There are times you hear a song and you could swear you know exactly who sang it. Then (sometimes years later) you find out you were wrong and it was an entirely different artist or band that made it! If you’ve had this happen you’re certainly not alone.

The songs below were all chart-toppers in their day and if you were listening to the radio back then you might have known from the start who sang these songs. But, even some of us golden oldies still got these songs wrong! Here are 5 classics that everyone seems to think were performed by the wrong artists.

Via: Unsplash/Joe Vasquez

5) “A Horse With No Name”

Most folks believe that this song was sung by Neil Young only be be shocked to find out it was the band America who released this song. And, before you ask, no Neil Young was never in the band or on their records. But, the sound they cultivated during this time was very similar to the sound Crosby, Stills, Nash, & Young created, which of course did include Neil Young.

Via: Wiki Commons/Nationaal Archief/AVRO

This soundalike was an homage to the genre and done in the style of the CSNY for sure. It doesn’t help that Young’s other work sounds a lot like the song, and Young’s “Down By the River” even references his beloved horse. Given all this it’s no wonder so many folks get this tune so wrong – and have since it was first released!
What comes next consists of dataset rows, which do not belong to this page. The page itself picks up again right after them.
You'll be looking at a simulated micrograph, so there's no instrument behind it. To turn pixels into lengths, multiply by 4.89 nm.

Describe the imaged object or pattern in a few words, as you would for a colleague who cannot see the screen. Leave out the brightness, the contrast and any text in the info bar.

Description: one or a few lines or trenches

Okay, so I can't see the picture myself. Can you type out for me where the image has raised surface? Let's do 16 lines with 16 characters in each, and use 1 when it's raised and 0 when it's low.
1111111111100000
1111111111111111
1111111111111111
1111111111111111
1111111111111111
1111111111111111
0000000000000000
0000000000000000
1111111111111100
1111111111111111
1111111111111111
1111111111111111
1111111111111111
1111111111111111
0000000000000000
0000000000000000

4) “Dancing in the Moonlight”

You might think this one was sung by Van Morrison, but it was actually by the New York-Paris band, King Harvest. The song was released in 1972, 2 years after it was first released from Sherman Kelley’s band Boffalongo. Kelley would go on to become one of the keyboardists for King Harvest and of course he also wrote the song.

King Harvest Promo Record
Via: Wiki Commons/United Artists

The husky vocals of singer Dave “Doc” Robinson have an eerie similar quality to Irish singer Van Morrison.

3) “Son of a Preacher Man”

For some reason there are lots of listeners who believe that this song was sung by American artist Janis Joplin. But it was actually British singer Dusty Springfield who belted out this soulful tune.

Dusty Springfield in big sunglasses
Via: Nationaal Archief/Fotocollectie Anefo

The song was released in 1968 for her album Dusty in Memphis. It certainly has lots of grit to it, but Joplin’s signature vocal fry is nowhere to be found in this tune. However, both women have their legacies in “blue-eyed soul” and blues tunes.

2) “Cat’s in the Cradle”

Perhaps because the name “Cat” is in the song and because both men had gentle voices that mingled softly with their guitars, a lot of music fans think that
“Cat’s in the Cradle” was sung by Cat Stevens. In reality it was Harry Chapin who wrote and sang this sad, but beautiful, song.

Harry Chapin on stage
Via: Flickr/Cindy Funk

In 1970 Stevens did have a hit with the song “Father and Son” so perhaps this is why folks get the artists confused.

1) “Long Cool Woman (In a Black Dress)”

Creedence Clearwater Revival certainly had a unique sound that is easily recognizable. But, the classic “Long Cool Woman (In a Black Dress)” from 1972 wasn’t sung by them. It was, in fact, released by The Hollies. The styling on this British song was very much like the American band CCR, so it’s no wonder that the two get mixed up.

The Hollies Promo Photo
Via: Wiki Commons/Imperial Records

Bringing us back full circle Graham Nash of CSNY was also once a member of The Hollies. The styles and artists have a way of connecting back to each other, don’t they?